What's your sense of how the election is going to turn out?

It certainly is getting more interesting in the last couple days for me. I actually got to be at the Republican convention for the first day, which was interesting. I covered the one in 1980, where Reagan was coronated the first time, and they're much more confident and much more sure of themselves as “We're the party.” In 1980, the people on the floor, the delegates, were still kind of -- they liked Reagan but they weren't so sure about this Bush guy because he was a Trilateralist. And there was a feeling that they're just paying lip service to us, but they're not going to do the things that we want them to do. In this one, they came in feeling like “It's our party. We're the right wing of the Republican Party, and we run the party now.” And Bush came out and he delivered a speech that came out of the closet on gay marriage and came out of the closet on abortion. He just about spelled it out, which is as close as any Republican presidential candidate has come to really committing himself. So they were very, very, very happy. And that was interesting.
Finally I was disappointed in both of the conventions in that there is this unsaid thing about the war. And McCain's speech was the most notable. He called Michael Moore a “disingenuous filmmaker.” McCain's entire speech was disingenuous. First of all, he was going back and attributing the decision to attack Iraq to stuff that they figured out now. When they were going in, they weren't saying any of the stuff he's saying as this is the reason we're invading. But also, if you're talking about terrorism, the Middle East, the war in Iraq, how can you not mention Israel or our major presence in the Middle East over the years?
There is this myth that we were just over here minding our own business enjoying our freedoms, and somebody came and murdered a lot of our people. Somebody did come and murder a bunch of our own people, but we weren't just hanging out here minding our own business. And this idea that they're jealous of our freedom and that's why they want to destroy us. If we were a dictatorship and our policy toward Israel was the same and our presence in the Middle East was the same, we'd still have terrorists coming after us. It's not the freedom part that they're worried about; it's our presence in their countries. And that, to me, is disingenuous, to make an entire speech about the war and the Middle East and never mention Israel and never mention our presence in the region.
I think that the people who joined Kerry's campaign recently have just said, “Look, you're going to have to bite the bullet.” I don't know him; I don't know how he really feels about these things. But I think somebody said, “You're going to have to separate yourself. You can't just say, ‘Well, I'd do kind of the same things he's doing, but I'd do them better,’” which is what he was sort of doing. “Oh, I would have gone over there, even knowing what I know now,” and all this kind of stuff. And he's really saying, “W. stands for wrong - wrong war, wrong time,” whatever. And I think somebody said, “You have to separate yourself.” And now Cheney has come out and said, “If the Democrats win, it's going to be more dangerous for Americans,” and all that. It had to happen sometime. And it certainly will help Kerry keep the progressive people within the party or even outside the party interested in him and working at least against Bush if not for him.
But it's going to be a real test, because what have the American people been fed for the last 12 years or whatever? It has not been a complex situation. And Kerry's position, almost by definition, has to be complex. And Bush's position, almost by definition, has to be simplistic and about evildoers. Kerry could make a very good case of how can Bush have the high ratings he does when not a single thing he's done has turned out well. The economy is not in good shape. The environment is in worse shape than it was before. And if their plans for the war had gone the way that they hoped them to do, we would be in Syria by now. That was their plan. We were going to have this, Dingdong, the witch is dead in Iraq, and then we would move on down the list. And Syria and Iran were next on the list. Well, we're not anywhere near Syria. We're even conceding parts of Iraq right now. And being critical of that is not the same thing as saying you're being critical of your soldiers. And Kerry should be very adamant about that.
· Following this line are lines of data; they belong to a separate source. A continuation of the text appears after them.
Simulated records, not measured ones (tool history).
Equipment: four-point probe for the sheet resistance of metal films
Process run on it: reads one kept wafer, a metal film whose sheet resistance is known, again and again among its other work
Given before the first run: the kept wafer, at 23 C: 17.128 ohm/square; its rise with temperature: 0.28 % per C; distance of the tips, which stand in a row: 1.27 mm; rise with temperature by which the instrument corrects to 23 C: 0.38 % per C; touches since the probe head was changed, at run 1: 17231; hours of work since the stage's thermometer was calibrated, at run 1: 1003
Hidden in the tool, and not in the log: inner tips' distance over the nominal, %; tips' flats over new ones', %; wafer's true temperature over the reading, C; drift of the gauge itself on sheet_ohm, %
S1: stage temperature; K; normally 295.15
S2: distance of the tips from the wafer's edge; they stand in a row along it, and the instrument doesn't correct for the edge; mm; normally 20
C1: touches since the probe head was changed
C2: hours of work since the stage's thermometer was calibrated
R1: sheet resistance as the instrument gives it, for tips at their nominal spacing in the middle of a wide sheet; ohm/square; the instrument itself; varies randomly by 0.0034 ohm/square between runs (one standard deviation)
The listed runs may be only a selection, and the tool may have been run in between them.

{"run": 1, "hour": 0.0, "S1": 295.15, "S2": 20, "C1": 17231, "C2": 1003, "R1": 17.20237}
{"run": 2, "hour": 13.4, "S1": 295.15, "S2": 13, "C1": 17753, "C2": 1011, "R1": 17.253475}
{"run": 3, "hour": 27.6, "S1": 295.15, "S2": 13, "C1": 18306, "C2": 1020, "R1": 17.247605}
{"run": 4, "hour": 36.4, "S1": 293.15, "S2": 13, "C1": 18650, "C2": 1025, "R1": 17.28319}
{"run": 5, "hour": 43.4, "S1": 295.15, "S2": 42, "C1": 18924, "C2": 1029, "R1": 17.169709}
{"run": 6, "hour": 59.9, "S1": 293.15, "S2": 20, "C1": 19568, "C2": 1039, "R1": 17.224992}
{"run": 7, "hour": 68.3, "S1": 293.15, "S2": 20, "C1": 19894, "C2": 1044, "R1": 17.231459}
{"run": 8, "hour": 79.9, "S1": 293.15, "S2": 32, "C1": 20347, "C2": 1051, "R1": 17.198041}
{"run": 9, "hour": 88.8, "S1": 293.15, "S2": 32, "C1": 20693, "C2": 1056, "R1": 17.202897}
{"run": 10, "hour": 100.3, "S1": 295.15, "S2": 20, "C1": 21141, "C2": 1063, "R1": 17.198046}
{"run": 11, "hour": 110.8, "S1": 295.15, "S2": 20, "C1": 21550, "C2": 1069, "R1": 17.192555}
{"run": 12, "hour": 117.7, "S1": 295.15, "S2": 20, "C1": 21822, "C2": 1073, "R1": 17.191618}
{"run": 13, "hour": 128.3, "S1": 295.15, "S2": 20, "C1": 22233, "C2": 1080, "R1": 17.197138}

Are you worried about the direction the country is going?

The direction the country is going in? It's always been going in that direction and it's been going in an opposite direction at the same time. This is a complex country. I've written a script that's set at the turn of the century, kind of the end of the populist progressive movement. A lot of the movement was in the Midwest and in the South. And in the South it was defeated.
Somebody played the race card. Poor whites, working-class whites, and blacks were getting together and really taking back the South from the old agricultural plantation owners. And the old boys didn't like it, and they said, “What can we do? They're killing us at the polls.” And they owned the newspapers, and they printed a lot of stories, most of them fabricated, about white women being raped by black men. That just tore the populist progressive movement apart.
So that at the same time that something may be progressive in economics, it might be very reactionary culturally. This is a very complex country. You've got religious stuff going on. You've got an awful lot of people that think that capitalism and democracy are the same word, and they've been encouraged to think that way.
And now you've got this media beast. It used to be you had the three networks. There was some attempt by those networks to stay in the middle of the road. There were a few journalistic kinds of principles that they tried to live by, and you had some principled people working within them and fighting the fight every day with their editors who wanted to water things down.
And what you could usually see is an arc of them totally accepting the official version, and then, as it became more and more embarrassingly clear that that official version was not true, starting to turn. And then you got Walter Cronkite kind of saying Vietnam is a mess. It took a while. But he was not a soldier in Lyndon Johnson's army the way that the people who run Fox News are soldiers in the army of the right-wing Republicans. Now you've got dozens and dozens of these news outlets. So the consumer, the voter may say, “Well, geez, I like the girls on World Wrestling Federation, so I watch this network.” Well, you also get their news to go with it. So this is a country that's going in about 50 different directions at the same time.

There is a new documentary on Howard Zinn. It's called You Can't Be Neutral on a Moving Train, which is also the title of his memoir. Can you be neutral in a time like this? Can you afford to just watch Bush and Kerry campaign and not bother to vote on November 2?

No, I don't think you can. I've often had this argument with people who have not liked either of the candidates. Since I started to vote, I've usually not liked either of the candidates, and occasionally to the point where in a more local election I feel like either of them is going to be destructive, and I'll vote for some third-party candidate. Usually on the presidential level you can boil it down to, okay, you don't think much of either of them. Here’s an issue. I know some people now who are working for this League of Pissed Off Voters. And they will go into a club and they'll say, “Okay, one issue. Bush is adamantly against a needle-sharing program and Kerry thinks it's a good idea. On that one issue go to the polls. It's not going to cost you.
Register, vote. Forget about the rest of what they're doing and whether you even understand it or care about it.” You can usually find five or six of those things that one of the guys is more to your thinking than the other one. And you might as well do it. It doesn't cost you anything. It costs you an hour, maybe, to get down there.

What's coming up for you?

A lot of publicity for Silver City. We’re coordinating with getout- the-vote groups and some environmental groups doing kind of First Friday things, where they can do fundraisers and kind of rallying-cry get-togethers using the movie. And, quite honestly, when we finish a movie, we very often don't know if we're going to get to make another one. I've got a couple big historical epics that I've written. I'd love to be able to raise the money to do those. It's been impossible in the past. Maybe it will become more possible, for whatever reason. And then there is always Plan B, which is to write something very low-budget and be able to mostly finance it yourself or get it from a source that has a little bit of money in their pocket. I haven't figured out what that's going to be yet.

[Due to time constraints some portions of the interview were not included in the national broadcast. Those portions are included in this transcript.]